In Granite Bay’s best backyards, rocky waterfalls cascade into swimming pools with grottoes and swim-up bars. Thick bushes and trees bearing flowers and fruit adorn the watery wonders, making a place naturally dominated by needlegrass and sedge look more like Fiji. Groomed lawns, a quarter acre and larger, complete the unnatural tableau and help push average water consumption in Granite Bay to among the highest on Earth, nearly 500 gallons a person each day. Even when drought conditions cut federal water deliveries to California farmers, Granite Bay residents continued to consume water as if it were as plentiful as air.

Spectacular squander in the middle of a water crisis is not much of a shock in the United States, where we use about half our daily household water bounty outdoors. What is surprising, however, is to find some of the world’s worst waste in the Sacramento metropolitan area, since Greater Sacramento has become a national leader in finding solutions to America’s energy and climate challenges. Landing regularly on lists of top green and livable cities, Sacramento also has earned this startling ranking: It squanders more water than anywhere else in California. Residents of the metro region use nearly 300 gallons of water per person every day. By comparison, the equally affluent residents of Perth, Australia, use about 75 gallons per day. Londoners tap about 42 gallons per day. The water-rich Dutch use about 33 gallons daily.

Somehow, America’s green craze missed the blue.

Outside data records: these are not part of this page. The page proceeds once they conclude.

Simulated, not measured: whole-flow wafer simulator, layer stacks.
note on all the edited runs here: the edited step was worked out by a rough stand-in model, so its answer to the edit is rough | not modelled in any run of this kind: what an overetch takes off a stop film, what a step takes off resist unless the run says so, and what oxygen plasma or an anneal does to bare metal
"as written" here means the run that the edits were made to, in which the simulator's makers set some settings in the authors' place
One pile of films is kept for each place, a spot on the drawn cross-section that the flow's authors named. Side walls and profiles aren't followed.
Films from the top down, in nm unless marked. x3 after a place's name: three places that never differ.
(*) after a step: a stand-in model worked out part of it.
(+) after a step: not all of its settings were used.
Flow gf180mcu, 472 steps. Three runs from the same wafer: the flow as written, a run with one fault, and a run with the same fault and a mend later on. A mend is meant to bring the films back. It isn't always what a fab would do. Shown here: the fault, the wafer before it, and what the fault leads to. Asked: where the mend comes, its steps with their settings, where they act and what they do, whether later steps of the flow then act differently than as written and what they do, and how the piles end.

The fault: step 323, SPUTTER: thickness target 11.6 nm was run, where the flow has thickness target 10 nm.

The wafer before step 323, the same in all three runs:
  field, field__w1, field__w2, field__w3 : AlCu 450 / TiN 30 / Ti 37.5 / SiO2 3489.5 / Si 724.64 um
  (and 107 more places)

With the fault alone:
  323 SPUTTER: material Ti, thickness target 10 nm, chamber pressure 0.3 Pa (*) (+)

Sacramento is by no means unique. Even as our green consciousness evolves, we often manage to ignore water. Across the United States, we give little thought to our water consumption even as we replace incandescent bulbs with LEDs.

How is that?

One part of the answer is the illusion of water abundance. When we twist the tap, we’re rewarded with fresh, clean water. Water is also our cheapest necessity. Four-dollar-a-gallon gasoline helped drive consumers to more efficient cars, while our water is so subsidized that many Americans pay less than a tenth of a penny a gallon for clean freshwater delivered right into our homes.